I witnessed quite a scene in a sales office recently.
Marketing had run some kind of campaign. A response phone number set up went to an administrator. The lead was due to be logged and passed on to Marketing, who’d inform someone for a follow-up.
As you may imagine, the reps caught wind of this. They duly “intercepted” the leads. And assigned them as they saw fit. Among themselves.
Carnage ensued when Marketing discovered this. It was what the great Gus Hedges called “a fan and faeces moment”.
How are leads dished out where you sell?
Normally, they are divvied up along pre-ordained lines. You ‘own’ a distinct territory, geography, line of business, size, product. Any opportunity that comes in the door can usually be assigned, fairly straight-forwardly.
Yet these lines are nearly always be blurred.
There is often scope for the appearance of unclassifiable leads.
They may have traits that mean they get handled separately, or centrally. It could be through sheer size, by dint of an existing relationship, or more politically, because the patch they could go to isn’t seen as up to it.
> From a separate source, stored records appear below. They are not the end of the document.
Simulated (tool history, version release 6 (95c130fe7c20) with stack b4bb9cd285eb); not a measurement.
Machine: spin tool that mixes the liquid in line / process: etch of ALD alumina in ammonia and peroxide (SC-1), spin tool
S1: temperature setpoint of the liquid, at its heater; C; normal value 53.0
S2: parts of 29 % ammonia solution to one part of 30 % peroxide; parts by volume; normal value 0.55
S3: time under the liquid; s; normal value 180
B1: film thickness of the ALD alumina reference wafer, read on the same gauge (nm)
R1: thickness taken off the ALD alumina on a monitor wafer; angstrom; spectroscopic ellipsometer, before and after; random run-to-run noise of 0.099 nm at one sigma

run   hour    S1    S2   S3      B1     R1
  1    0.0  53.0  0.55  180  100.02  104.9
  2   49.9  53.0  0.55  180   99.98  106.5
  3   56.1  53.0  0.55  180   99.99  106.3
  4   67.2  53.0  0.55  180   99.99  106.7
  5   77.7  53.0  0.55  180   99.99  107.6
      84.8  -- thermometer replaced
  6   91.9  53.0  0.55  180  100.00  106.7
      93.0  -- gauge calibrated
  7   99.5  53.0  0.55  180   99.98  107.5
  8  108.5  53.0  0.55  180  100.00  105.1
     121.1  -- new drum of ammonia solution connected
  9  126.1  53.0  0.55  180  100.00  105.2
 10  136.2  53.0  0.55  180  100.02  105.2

In which case, where should they go?
Well, I’ve always seen the Robin Hood philosophy fail. Someone is struggling. Give them the extra lead. This is nonsense.
The sweetest, cream-on-the-top leads go only to those who are already flying.
Take last year. Quarter. Month. Who was top dog? They should get first dibs.
Be reverse Robin Hood. I wonder if you could rather call this the Sheriff of Nottingham approach? Or Guy of Gisborne? Create your own folklore and be the winners that (re)write history.